All that Glitters is Not Gold: Comparing Backtest and Out-of-Sample Performance on a Large Cohort of Trading Algorithms

Motivation(s)

Backtest results are often used as a proxy for the expected future performance of a strategy. Several metrics have been developed to quantify backtest and out-of-sample performance. The most popular and widely critized metric is the Sharpe ratio. Recent works have demonstrated that it is easy to achieve high Sharpe ratios during backtesting and yield zero to negative out-of-sample Sharpe ratios.

Proposed Solution(s)

The authors study the relationship between the in-sample (IS) and out-of-sample (OSS) performance.

Evaluation(s)

The authors evaluated 888 unique US equities trading algorithms. These do not include strategies that trade a single stock, have a Sharpe ratio less than -1, backtest over less than 500 days in total, invest in the market less than 80% of trading days, and have a feature that deviated more than four standard deviations from its population mean.

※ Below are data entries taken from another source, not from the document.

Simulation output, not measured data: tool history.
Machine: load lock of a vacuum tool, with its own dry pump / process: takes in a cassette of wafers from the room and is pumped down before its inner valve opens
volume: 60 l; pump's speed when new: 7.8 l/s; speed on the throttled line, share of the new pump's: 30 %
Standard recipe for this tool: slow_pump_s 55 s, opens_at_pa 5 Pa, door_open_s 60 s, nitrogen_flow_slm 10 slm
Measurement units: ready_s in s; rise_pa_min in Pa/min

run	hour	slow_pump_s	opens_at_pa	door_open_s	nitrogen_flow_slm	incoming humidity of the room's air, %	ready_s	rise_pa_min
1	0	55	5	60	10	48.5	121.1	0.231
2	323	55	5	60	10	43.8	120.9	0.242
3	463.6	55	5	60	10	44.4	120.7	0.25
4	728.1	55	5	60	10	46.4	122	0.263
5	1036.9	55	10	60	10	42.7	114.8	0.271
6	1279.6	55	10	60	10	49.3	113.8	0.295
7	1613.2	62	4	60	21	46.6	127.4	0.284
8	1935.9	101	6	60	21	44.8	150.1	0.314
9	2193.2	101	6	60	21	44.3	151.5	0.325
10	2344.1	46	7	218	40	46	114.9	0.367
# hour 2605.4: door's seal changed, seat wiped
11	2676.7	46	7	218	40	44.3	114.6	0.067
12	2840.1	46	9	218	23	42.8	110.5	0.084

The market data spanned 2010 and 2015 with the last six to twelve months used as true OSS performance. The goal is to predict OSS Sharpe ratio; they achieved this with random forest and gradient boosting and verified with 5-fold cross validation. The Bayesian nonlinear regression had similar results to the frequentist approach, so only the latter were reported. The regression was over the following set of hand-crafted features:

  • Sharpe ratio, information ratio, Calmar ratio,

  • alpha, beta,

  • maximum drawdown, annual returns, volatility,

  • skew, kurtosis, standard deviation of rolling beta with a 6-month window,

  • positions (e.g. median and maximum position concentration, total number of tickers traded),

  • average percentage of daily turnover, percent of winning trades,

  • total number of backtest days, and

  • standard deviation of a 6-month rolling Sharpe ratio over IS/OSS periods.

To measure the performance of the classifier, the authors constructed an equal-weighted portfolio of the top 10 algorithms from the hold-out set based on their predicted OSS Sharpe Ratio. The portfolio is compared against 1000 random portfolios of hold-out strategies and a portfolio of the 10 highest IS Sharpe Ratios.

The experiments demonstrate that backtesting performance of single metrics have very weak correlations with their OSS equivalent with some exceptions. The tail-ratio, the ratio between the 95th and 5th percentile of the returns distribution, indicates a stronger significant correlation with OOS Sharpe ratio than IS Sharpe ratio did. The annual volatility and maximum drawdown had statistically significant correlations between their IS and OOS period. The IS Sharpe ratio can be increased either by increasing mean returns or decreasing volatility. Strategies that increase their Sharpe ratio by taking on excessive volatility have worse OOS Sharpe ratio than those that keep volatility low. Strategies with less turnover require more backtesting in order to achieve consistent results. The foregoing reaffirms the finding of another study that running more backtests will make the algorithm overfit resulting in higher IS Sharpe ratio but lower OOS Sharpe ratio and larger shortfall.

Note that the experiments equally weighted all algorithms, regardless of whether it was developed by engineers, academics, or quant professionals. Futhermore, these algorithms were trained on a bull market with relatively little volatility, but tested on a flat-to-bear market with medium-to-high volatility. Thus, the weak correlation between IS and OOS mean returns could be due to a shifting market regime.

Future Direction(s)

  • What features would recurrent neural networks pick up if the end goal is to make money instead of predicting the Sharpe ratio?

Question(s)

  • Since optimizing with backtest results leads to poor performance, does that mean neural networks will tend to overfit?

  • Why have the finance industry been so slow to adopt deep learning?

  • Why not learn a measure to replace the Sharpe ratio?

Analysis

Some indicators do have OSS predictive power, but optimizing over them using IS backtests will lead to overfitting.

The paper would be more interesting if the authors compared their strategy to contrarian and momentum ones.

While it is reasonable to justify their claims using statistical significance, the entire argument would be stronger if the indicators provided actionable insights in terms of profits. It is quite interesting that the finance industry still rely on hand-crafted features. One immediate task to consider is to come up with a replacement for the Sharpe ratio since it’s so heavily criticized yet widely used.

Overall, the paper could have been summarized more succinctly, possibly even compressed into slides. One notable contribution is the open-source Zipline trading simulator.

References

WCLS16

Thomas Wiecki, Andrew Campbell, Justin Lent, and Jessica Stauth. All that glitters is not gold: comparing backtest and out-of-sample performance on a large cohort of trading algorithms. The Journal of Investing, 25(3):69–80, 2016.